Given the range of delicious options, why not find alternatives to your regular tipple?

I was chatting to a friend the other day and discovered that he only ever buys one wine (the Wine Society’s Duo du Midi at £6.25, in case you’re curious), works his way through it, then reorders. This seemed weird to me, given how many delicious wines there are out there, but then I realised that it is exactly what I do with other things: breakfast cereal, yoghurt, a particular loaf … If I like something, I keep on buying it.

But then, I don’t consult a breakfast column that might suggest other options, and the mere fact that you’re reading this hopefully means you’re looking for alternatives to your regular tipple(s). (I do modify my buying behaviour if Sali Hughes suggests a beauty product that sounds good, however, or try out a new recipe if I am inspired, as I often am, by Yotam, Anna or Meera.)
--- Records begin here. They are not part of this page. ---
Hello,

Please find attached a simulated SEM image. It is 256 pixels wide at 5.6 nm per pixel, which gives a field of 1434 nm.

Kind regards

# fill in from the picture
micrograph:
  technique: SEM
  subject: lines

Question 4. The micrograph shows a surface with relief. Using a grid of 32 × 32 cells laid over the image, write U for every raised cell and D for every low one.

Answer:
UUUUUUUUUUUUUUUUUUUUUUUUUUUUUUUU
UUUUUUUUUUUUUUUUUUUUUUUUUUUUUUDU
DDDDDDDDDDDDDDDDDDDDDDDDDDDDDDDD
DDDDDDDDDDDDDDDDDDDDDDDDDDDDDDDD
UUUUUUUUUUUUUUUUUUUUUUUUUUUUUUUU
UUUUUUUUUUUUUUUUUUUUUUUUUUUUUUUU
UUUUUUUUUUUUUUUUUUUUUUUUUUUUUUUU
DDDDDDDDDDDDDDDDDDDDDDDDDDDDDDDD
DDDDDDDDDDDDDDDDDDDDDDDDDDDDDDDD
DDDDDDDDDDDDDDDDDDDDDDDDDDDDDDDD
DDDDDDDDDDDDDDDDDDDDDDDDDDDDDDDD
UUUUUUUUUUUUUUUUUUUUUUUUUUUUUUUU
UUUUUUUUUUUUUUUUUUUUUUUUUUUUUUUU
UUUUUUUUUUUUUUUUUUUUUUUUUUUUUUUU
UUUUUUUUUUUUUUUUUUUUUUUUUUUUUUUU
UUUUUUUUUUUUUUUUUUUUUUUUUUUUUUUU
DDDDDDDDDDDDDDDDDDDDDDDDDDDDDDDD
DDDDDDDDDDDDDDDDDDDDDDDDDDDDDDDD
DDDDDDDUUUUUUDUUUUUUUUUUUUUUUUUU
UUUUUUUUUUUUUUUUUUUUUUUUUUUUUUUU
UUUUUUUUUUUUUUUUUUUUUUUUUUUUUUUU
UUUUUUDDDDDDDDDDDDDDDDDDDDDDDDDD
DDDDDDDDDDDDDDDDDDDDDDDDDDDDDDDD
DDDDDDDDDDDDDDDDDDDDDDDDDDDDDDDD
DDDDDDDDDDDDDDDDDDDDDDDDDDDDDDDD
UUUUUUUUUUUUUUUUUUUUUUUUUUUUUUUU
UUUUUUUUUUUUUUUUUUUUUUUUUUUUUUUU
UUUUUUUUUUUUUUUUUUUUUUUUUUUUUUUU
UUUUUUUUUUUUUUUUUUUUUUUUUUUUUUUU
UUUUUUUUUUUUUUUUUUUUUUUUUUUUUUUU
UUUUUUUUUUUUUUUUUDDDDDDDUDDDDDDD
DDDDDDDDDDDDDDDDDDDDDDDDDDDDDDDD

Wine buying seems especially rooted in habit, though. According to Dan Jago, CEO of Berry Bros & Rudd, their bestselling wine is Good Ordinary Claret, which, admirably, ticks all the boxes for being a wine that’s reasonably priced (for Berry’s), will please most of your friends and go with practically everything. We all need any day and everyday wines, especially now that dry January is almost over and we can enjoy the occasional glass.

Where else to find them? Well, Lidl has just released one of its limited-edition selections, which, as usual, is both interesting and well priced. Alsace wines get a bit of a bum rap for being off-dry, but if you like a smooth, dry, chardonnay-like white, Ernest Wein Pinot Blanc (£6.99, 12.5%) will appeal hugely. Lidl also has a couple of nice Italian whites: Corte alle Mura Vernaccia di San Gimignano (£6.99, 12.5%) and the £5.99 grecanico listed below, and two £4.99 reds that I think even my friend would be unable to resist – the Grignan-Les Adhémar, also below, and the 13% Bellanova Rosso Salento.

The other downside to the automatic reordering strategy is that most wines are not the same from one harvest to another, which, for oenophiles, is all part of their appeal. For others, though, it can be frustrating. Big brands do their best to even out vintage variations, but I would caution against plunging in and ordering a full case of a new vintage without tasting it first – unless, that is, you know the producer and it’s in such short supply that you’ll miss out altogether if you don’t.